Held Up by Environmental Litigation, Playa Vista Finally Gets Its Own Downtown

After a hard-won legal battle, Los Angeles' youngest coastal community can finally begin construction on its mixed-use downtown, report Roger Vincent and Martha Groves.

2 minute read

April 8, 2012, 5:00 AM PDT

By Ryan Lue


Developers in Playa Vista, a young neighborhood just north of Los Angeles International Airport, spent the last eight years embroiled in a legal battle over plans to build its downtown. Now, with their legal troubles behind them, they have announced plans to begin construction on Runway at Playa Vista in June.

The $260-million development, featuring four city blocks of apartments, offices, restaurants, and shops, faced opposition over its environmental impact report (EIR), which developers must complete under the California Environmental Quality Act.

Playa Vista's first residents moved in ten years ago, and as concerns mounted over the future of the area's wetlands, the state bought "nearly 200 acres of the property west of Lincoln Boulevard to be restored and preserved as the Ballona Wetlands," write Vincent and Groves. "Playa Vista agreed to donate or give up its right to develop an additional 415 acres." Once Runway is completed, the neighborhood will occupy 460 acres, a far cry from the 1,087-acre city-within-a-city envisioned in the '80s.

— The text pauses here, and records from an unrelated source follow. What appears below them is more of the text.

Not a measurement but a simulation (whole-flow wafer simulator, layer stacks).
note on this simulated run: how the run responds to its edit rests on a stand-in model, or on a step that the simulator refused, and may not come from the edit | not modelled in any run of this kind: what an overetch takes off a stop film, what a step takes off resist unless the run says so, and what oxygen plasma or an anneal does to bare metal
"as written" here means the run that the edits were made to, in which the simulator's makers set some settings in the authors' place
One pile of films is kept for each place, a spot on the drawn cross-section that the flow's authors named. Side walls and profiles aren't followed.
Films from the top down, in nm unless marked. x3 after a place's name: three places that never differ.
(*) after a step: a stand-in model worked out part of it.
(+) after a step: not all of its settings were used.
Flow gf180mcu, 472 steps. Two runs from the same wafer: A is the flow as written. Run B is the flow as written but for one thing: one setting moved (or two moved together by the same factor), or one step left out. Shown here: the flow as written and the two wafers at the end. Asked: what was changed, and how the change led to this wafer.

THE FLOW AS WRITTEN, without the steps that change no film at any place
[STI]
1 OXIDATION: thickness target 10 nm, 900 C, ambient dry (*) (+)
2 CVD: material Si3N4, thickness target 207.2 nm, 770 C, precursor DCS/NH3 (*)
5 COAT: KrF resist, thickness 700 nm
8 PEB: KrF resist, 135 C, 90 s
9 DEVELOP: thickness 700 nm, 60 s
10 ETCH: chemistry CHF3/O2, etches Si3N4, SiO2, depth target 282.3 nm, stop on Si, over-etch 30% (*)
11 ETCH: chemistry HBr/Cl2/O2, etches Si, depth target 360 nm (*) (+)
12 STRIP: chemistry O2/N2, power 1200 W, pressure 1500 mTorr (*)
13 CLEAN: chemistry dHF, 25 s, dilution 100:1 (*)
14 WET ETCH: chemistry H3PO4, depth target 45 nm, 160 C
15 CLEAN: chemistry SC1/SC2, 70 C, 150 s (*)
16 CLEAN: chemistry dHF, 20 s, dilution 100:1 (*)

The mixed-use project "is intended to be the commercial and social heart of the planned community that has been under construction for more than a decade." Indeed, many residents have been waiting desperately for commercial amenities in their own neck of the woods.

"No one wanted the retail to be so large and such a draw that it would become its own mall-like destination," said Con Howe, former planning director for the City of Los Angeles. "Retail will clearly attract some people from the larger area... but it won't become a big shopping mall."